MOSCOW (AP) – While Russia’s largest oil company Yukos fights government moves to take it apart, the pumps that produce 2 percent of the world’s oil still work. But the company has warned that exports could be interrupted as it gets pushed deeper into a corner over a gargantuan back taxes bill.

Oil traders were speculating about a possible 1 million barrel drop in daily output after the company, OAO NK Yukos, warned Thursday it could run out of cash to fund production within a few weeks. Analysts say the gap would likely be filled quickly by other Russian oil companies – but world oil prices leaped around 80 cents a barrel on fears of a shortage.

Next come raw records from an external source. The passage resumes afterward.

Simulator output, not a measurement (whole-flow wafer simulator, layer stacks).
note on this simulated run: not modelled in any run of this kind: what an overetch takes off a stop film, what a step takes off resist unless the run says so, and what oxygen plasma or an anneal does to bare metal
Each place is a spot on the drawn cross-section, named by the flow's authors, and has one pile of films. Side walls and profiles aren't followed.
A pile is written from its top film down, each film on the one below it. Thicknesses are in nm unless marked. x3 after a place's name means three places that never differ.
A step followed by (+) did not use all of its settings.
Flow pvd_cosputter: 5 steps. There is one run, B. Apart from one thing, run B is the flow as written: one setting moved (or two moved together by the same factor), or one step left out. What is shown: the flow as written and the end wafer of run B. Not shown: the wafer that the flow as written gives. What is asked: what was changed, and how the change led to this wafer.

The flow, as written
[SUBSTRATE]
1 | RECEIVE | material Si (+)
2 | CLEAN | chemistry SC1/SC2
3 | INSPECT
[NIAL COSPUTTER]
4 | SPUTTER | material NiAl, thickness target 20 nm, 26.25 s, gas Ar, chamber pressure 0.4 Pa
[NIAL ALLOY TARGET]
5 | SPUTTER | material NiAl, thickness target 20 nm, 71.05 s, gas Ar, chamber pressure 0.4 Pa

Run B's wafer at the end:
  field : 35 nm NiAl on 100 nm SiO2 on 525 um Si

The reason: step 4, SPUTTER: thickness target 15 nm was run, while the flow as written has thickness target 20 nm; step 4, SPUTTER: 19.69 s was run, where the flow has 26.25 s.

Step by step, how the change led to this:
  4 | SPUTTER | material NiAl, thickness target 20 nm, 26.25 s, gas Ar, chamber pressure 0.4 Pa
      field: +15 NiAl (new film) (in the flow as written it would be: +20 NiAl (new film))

Despite President Vladimir Putin’s portrayal of the case as a clampdown on corruption, the relentless legal campaign against Yukos and its jailed founder Mikhail Khodorkovsky has given foreign investors serious worries about the Kremlin’s commitment to a free market.

With the company’s key Siberian production unit being readied for sale by bailiffs – most likely for a bargain-basement price – and a slew of proposals for restructuring the $3.4 billion tax steadfastly getting the silent treatment from the government, those fears were reiterated by U.S. officials Friday.

“We are concerned by the implications of the case for the rule of law and the solidity of property rights,” U.S. Ambassador Alexander Vershbow said after meeting with Yukos chief Steven Theede. “There are many private and institutional investors in the United States who could be directly affected by the handling of the case.”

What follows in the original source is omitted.